What we love most about Melbourne are all the hidden things left mostly unknown. From curious little shops to a vertical garden and sky-high jungle bar, we’re letting you in on a few secrets.
The Banksy street art in Duckboard Place
Street art is big in Duckboard Place and its continuation, ACDC Lane. None more so than Steen Jones’ towering tribute to Melbourne, which looks like the wall’s got itself a tattoo. On a much smaller scale, there’s a parachuting rat by Banksy. These black stencil rodents used to lurk all over the central city, but this one’s among the last still visible. Can you find it?

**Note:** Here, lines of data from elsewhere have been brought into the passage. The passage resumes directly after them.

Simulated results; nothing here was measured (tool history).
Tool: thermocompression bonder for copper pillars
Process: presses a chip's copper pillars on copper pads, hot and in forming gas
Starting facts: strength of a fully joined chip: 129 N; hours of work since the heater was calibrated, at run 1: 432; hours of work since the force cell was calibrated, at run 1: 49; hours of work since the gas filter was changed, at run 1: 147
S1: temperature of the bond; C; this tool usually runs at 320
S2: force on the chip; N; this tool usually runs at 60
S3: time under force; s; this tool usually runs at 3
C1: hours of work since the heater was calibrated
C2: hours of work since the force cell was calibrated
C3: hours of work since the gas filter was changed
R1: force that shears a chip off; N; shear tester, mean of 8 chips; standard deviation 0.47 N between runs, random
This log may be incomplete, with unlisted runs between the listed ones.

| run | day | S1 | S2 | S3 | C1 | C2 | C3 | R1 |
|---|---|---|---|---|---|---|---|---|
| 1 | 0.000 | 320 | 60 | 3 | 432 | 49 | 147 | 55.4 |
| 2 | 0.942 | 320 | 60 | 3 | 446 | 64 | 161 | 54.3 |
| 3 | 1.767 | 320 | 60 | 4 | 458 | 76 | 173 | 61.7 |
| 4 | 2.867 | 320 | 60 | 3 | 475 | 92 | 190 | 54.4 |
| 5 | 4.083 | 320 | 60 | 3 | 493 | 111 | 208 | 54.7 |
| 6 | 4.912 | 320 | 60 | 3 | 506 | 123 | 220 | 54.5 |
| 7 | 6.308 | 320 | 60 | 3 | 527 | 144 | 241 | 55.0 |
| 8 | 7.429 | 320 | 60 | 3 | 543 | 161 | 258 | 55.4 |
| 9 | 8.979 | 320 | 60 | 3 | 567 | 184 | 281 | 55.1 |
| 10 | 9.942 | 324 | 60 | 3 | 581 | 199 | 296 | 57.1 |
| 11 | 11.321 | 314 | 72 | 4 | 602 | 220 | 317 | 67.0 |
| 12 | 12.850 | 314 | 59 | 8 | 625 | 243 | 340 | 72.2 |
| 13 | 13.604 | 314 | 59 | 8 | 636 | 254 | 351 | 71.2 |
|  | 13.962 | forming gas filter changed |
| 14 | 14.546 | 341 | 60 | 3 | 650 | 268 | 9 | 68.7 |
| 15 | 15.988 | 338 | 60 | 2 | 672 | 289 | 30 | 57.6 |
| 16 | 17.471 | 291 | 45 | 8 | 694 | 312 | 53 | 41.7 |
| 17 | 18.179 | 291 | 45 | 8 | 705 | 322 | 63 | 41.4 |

The Nicholas Building’s little shop of Gothic ephemera
The Nicholas Building is integral to Melbourne’s reputation for fascinating hidden spaces. It’s home to dozens of eclectic studios and small businesses, including Harold & Maude. Victoriana meets goth in this unique gallery of found objects and recycled materials. Who knows what you’ll find.
The oasis in the sky
The Carlton Hotel amazes with faux velvet and taxidermied animals – including a pearl clad ostrich. Keep going up to the Palmz rooftop and you’ll be transported all over again. City towers peep through an urban jungle of bamboo and bougainvillea, which surround a tropical thatched-roof bar. It’s an instant escape from the city frenzy.
The warehouse where you can battle zombies
Get off the couch, get your crew together and get into Zero Latency’s virtual-reality games. With a VR headset, backpack and sci-fi- style controller, you’re free to roam a huge warehouse. Battle robots in space, raise the undead in zombie-themed experiences or solve puzzles in an alien world. It’s social gaming taken to the next level.
The record store lurking in a Kensington cafe-bar
Kensington is a suburb on the rise, with lots of cool surprises like White Rabbit Record Bar. This bar-meets-cafe is also a record store, selling secondhand vinyl from rarities to $1 bargains. Whether you drop in to browse the wax or eat and drink, a good record will be playing. DJs often hit the decks on weekends.
Tarot readings in the Nicholas Building
Another treasure in the Nicholas Building’s warren of creativity is Muses Of Mystery. They offer products for the mystically minded, including tarot readings 5 days a week. See what the cards have in store for you from $60 for 30 minutes. Other gems at this pagan’s paradise include witching herbs, blessing salts, magical jewellery and reiki.
Carlton’s obscure coffee shop
In a hidden alley behind a petrol station, Vertue Coffee Roasters used to have a name even more obscure than its location. Inspired by a handbill promoting London’s first coffee house, it began as The Vertue Of The Coffee Drink. A micro-roaster, cafe, kitchen and retailer, they take their coffee very seriously. And it’s dog friendly!
The little red door in Presgrave Place
A crooked alley inside a laneway, Presgrave Place is packed with small, quirky street art. Like the pixie-sized red door, with matching window and doormat. Way down at shoe level, it’s easy to miss so keep your eyes peeled! More itty-bitty 3D installations are tucked into this unofficial outdoor gallery. Can you find the other diminutive door, and the hand creeping from a pipe? There’s a mass of framed images too, hung in Victorian-era gallery style.
The vertical garden in Meyers Place
A highlight of eternally cool Meyers Place is the vertical garden planted in 2017. This cascade of green was among the first projects supported by City of Melbourne’s Urban Forest Fund. Sprouting from Loop Project Space & Bar’s wall, up to Loop Roof bar, it really grows on you. Another of its green highlights is Mike Makatron’s lush jungle mural.
The men’s jewellery shop in an Art Deco building
Lord Coconut hides away in Mitchell House, an elegant 1937 Streamline Moderne Art Deco building. Head up to the fifth floor and discover how bracelets, brooches and necklaces aren’t only for women. The boutique’s other offerings (all made by independent Australian artisans) include rings, tie pins and cufflinks.